Why don't you write for Queerty anymore?
Queerty is not a traditional blog; there are several editors who write for the site, and no one has any control over the other.
I hate them all and think they suck my lovely friend Bradford hasn't written a post in months, and the rest of the staff and I had "artistic differences." Best of luck to them.
But my contract states I can't write about the same subject matter for six months. Which is fine, I'm sick of talking about gay stuff. The world is a big place, I'd rather do something else. So instead, I am starting a new series of blogs for a real estate developer here in Miami. How cool, I'm a consultant! (And I'm getting paid a lot more.) I'll promote the living hell out of the new blog when it's got some meat on it. Seriously, it's cool as hell. Very sexy.
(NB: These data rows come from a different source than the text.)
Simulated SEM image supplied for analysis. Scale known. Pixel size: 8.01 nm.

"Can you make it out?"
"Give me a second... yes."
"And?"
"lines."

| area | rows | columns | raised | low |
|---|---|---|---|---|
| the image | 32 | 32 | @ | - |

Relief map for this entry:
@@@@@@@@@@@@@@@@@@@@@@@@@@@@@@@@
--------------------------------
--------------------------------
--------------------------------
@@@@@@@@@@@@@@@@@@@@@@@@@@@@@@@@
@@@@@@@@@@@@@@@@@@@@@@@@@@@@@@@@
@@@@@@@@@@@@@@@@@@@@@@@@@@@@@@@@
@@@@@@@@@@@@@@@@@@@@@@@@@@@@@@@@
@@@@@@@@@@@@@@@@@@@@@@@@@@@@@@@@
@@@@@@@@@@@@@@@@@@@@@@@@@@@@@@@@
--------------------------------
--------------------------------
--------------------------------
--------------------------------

I read blogs because I'm sick of the news. I don't understand any of it anymore, or it's about Brad and Angelina. I feel really stupid but I don't even know the difference between Shiite Muslims and Sunni Muslims.
Sunni Muslims used to be in power in Iraq, but with the new "democracy" that the US set up for them, now the Shiites have control. And Shiites are the main ethnic group and ruling party of Iran. In Saddam Hussein's day, he balanced the power between the Sunnis (he was Sunni) and the Shiites of Iran, as in that part of the world national boundaries take a backseat to ethnic identity. So it goes without saying that the Shiites of Iraq are going to side with Iran now, and how convenient that Iran now knows how to make nuclear weapons? Fabulous.
I think I have that right.
Although Brad Pitt and Angelina Jolie flying off to the wilds of Africa to give birth amidst the protection of wild lions...is fucking hilarious. Bravo, well done. Just a thought: they say they did it to avoid paparazzi, but all that just makes everyone want to take their picture even more. Duh.
This is just a short note saying how proud of you I am for getting actual jobs, and not supporting yourself for the last ten years by being on mtv reality game shows. If you still see some of those people remind them that once you sell your soul you CAN'T get it back.
Actually, I've sold my soul three times: I did the Extreme Challenge 2000, which was the last traveling Challenge (we went to Northeast USA, Quebec, England, Czech Republic, East Germany, and then California); I did Battle Of The Sexes, in Jamaica, 2002; and then I just did The Inferno II, on the Pacific coast of Mexico, in 2005. So yeah, I'm one of those people too. But thanks for the note anyway! Hugs and sloppy kisses.